Open NGRsoftlab opened this issue 1 year ago • 4 comments

Bug report

Bug description:

https://github.com/NGRsoftlab/cpython/blob/main/Modules/_io/bytesio.c#L158

size_t alloc = PyBytes_GET_SIZE(self->buf);

/* skipped for short */

if (alloc > ((size_t)-1) / sizeof(char))
        goto overflow;

This code is useless and goto is unreachable, because of false condition:

  1. 'alloc' has a type 'size_t' with minimum value '0' and a maximum value of size_t ('18446744073709551615' on x86_64)
  2. ((size_t)-1) is a maximum value of size_t ('18446744073709551615' on x86_64)
  3. size_t is built-in type for C
  4. sizeof(char) is always 1 in C

Found by Linux Verification Center (portal.linuxtesting.ru) with SVACE.

CPython versions tested on:

CPython main branch

Operating systems tested on:

Linux

Linked PRs

  • gh-117069

NGRsoftlab avatar Mar 20 '24 13:03 NGRsoftlab

How about on other platforms and processors?

ericvsmith avatar Mar 20 '24 13:03 ericvsmith

They should have correct C implementation with sizeof(char) always 1. Then you will compare one size_t with another size_t, which is always max size_t. So what's the point to do so?

Or i'm getting something wrong?

NGRsoftlab avatar Mar 20 '24 14:03 NGRsoftlab

My point is that any analysis of this can't just be concerned with Linux x86_64. It has to be concerned with all supported platforms. Is this code a noop on all supported platforms? I haven't had time to think about it or analyze it. The original comment just focuses on Linux x86_64, so that caught my eye.

ericvsmith avatar Mar 20 '24 15:03 ericvsmith

The report should be correct for the C language in general. The x86-64 references are just illustrations. Removing those references, I would explain it like this.

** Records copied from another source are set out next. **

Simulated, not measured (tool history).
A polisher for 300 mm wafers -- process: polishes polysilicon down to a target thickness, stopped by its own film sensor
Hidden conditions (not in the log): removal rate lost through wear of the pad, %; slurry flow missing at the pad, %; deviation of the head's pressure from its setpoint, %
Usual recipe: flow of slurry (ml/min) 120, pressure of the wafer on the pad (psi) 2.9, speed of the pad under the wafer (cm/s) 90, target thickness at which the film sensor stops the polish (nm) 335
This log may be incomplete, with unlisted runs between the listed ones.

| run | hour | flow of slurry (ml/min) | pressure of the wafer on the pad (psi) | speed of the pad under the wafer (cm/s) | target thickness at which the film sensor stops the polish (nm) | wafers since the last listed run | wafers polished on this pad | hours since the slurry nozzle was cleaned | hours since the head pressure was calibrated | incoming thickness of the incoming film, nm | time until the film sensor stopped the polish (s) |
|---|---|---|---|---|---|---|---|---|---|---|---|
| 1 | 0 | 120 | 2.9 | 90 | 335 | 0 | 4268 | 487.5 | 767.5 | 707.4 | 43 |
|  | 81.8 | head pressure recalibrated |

  • sizeof(char) is always 1, regardless of platform
  • Therefore (size_t)-1 / sizeof(char) is always equivalent to (size_t)-1
  • Since size_t is an unsigned type, (size_t)-1 is always the maximum value of size_t, i.e. SIZE_MAX
  • Since alloc is also size_t, the condition alloc > SIZE_MAX is never true

vadmium avatar Mar 21 '24 21:03 vadmium

I confirm that this code is indeed useless. It was here from the beginning, so it is not the result of some incremental changes (unless it is a modified copy of the old StringIO implementation). In any case, it can be safely removed.

We are wary of purely cosmetic changes. As the example of #117071 showed, such changes are not always correct. But in this case, it's really dead code, and removing it makes the code cleaner.

serhiy-storchaka avatar Mar 22 '24 11:03 serhiy-storchaka

Thank you for your contribution @NGRsoftlab.